Friday, Apr. 11, 1969
Upset in Wisconsin
Wisconsin's Seventh District, a picturesque region of forests, lakes and dairy farms, has long been an unassailable Republican stronghold. Before last week, the Seventh had not sent a single Democrat to Congress in this century, and it elected Melvin Laird to nine consecutive terms on Capitol Hill before he moved to the Pentagon. Thus, as the G.O.P. nominee in a special election held last week to choose Laird's successor, State Senator Walter J. Chilsen felt pretty good about his chances. Chilsen, 45, a former television newscaster from Wausau, felt so good, in fact, that he rather imprudently billed his campaign as "a referendum on the Nixon Administration." That was hardly the case, but his coattail reference may well haunt the G.O.P. While Chilsen conducted a languid campaign, Democratic State Assemblyman David Obey (pronounced Oh-bee) ran at full throttle all the way and edged his opponent, 63,592 votes to 59,512.

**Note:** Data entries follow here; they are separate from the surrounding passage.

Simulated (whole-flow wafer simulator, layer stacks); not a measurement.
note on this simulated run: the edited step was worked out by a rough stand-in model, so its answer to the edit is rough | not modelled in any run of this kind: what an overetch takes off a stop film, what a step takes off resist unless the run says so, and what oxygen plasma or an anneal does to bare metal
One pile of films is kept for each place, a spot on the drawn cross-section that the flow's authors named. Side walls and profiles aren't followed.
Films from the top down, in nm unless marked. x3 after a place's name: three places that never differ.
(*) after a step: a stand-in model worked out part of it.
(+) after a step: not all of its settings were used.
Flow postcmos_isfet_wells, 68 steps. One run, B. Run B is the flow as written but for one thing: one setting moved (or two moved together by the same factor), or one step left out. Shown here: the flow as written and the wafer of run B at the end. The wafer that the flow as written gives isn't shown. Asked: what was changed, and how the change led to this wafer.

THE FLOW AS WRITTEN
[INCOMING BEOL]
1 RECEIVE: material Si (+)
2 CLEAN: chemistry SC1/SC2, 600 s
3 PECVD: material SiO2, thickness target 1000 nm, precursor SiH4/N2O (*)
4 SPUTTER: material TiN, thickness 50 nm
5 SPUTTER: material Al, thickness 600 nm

Taxes and Milk. Intellectual and seemingly inexhaustible, Obey, 30, healed party wounds that have festered since the Chicago convention, and got popular Senator Gaylord Nelson to stump for him in eleven of the district's 15 counties. He had two important factors going for him. One was that reapportionment shifts had cut into Republican strength--a fact that went all but unnoticed last year because Laird had amassed 64.5% of the vote. Another was Republican Governor Warren Knowles' proposal to balance a $25 million budget deficit by raising taxes, a move endorsed by Chilsen. The day before the election, the G.O.P. almost certainly lost hundreds of dairy farmers' votes when Agriculture Secretary Clifford Hardin announced that he did not support 90% parity for milk prices.
Chilsen later conceded gamely that "there was overconfidence from Washington to Wausau." Overconfidence was certainly not one of Obey's deficiencies during the race--or later, for that matter. The morning after his victory, Obey was at the gates of the Wausau Paper Mills plant in nearby Brokaw at dawn to thank workers for their votes.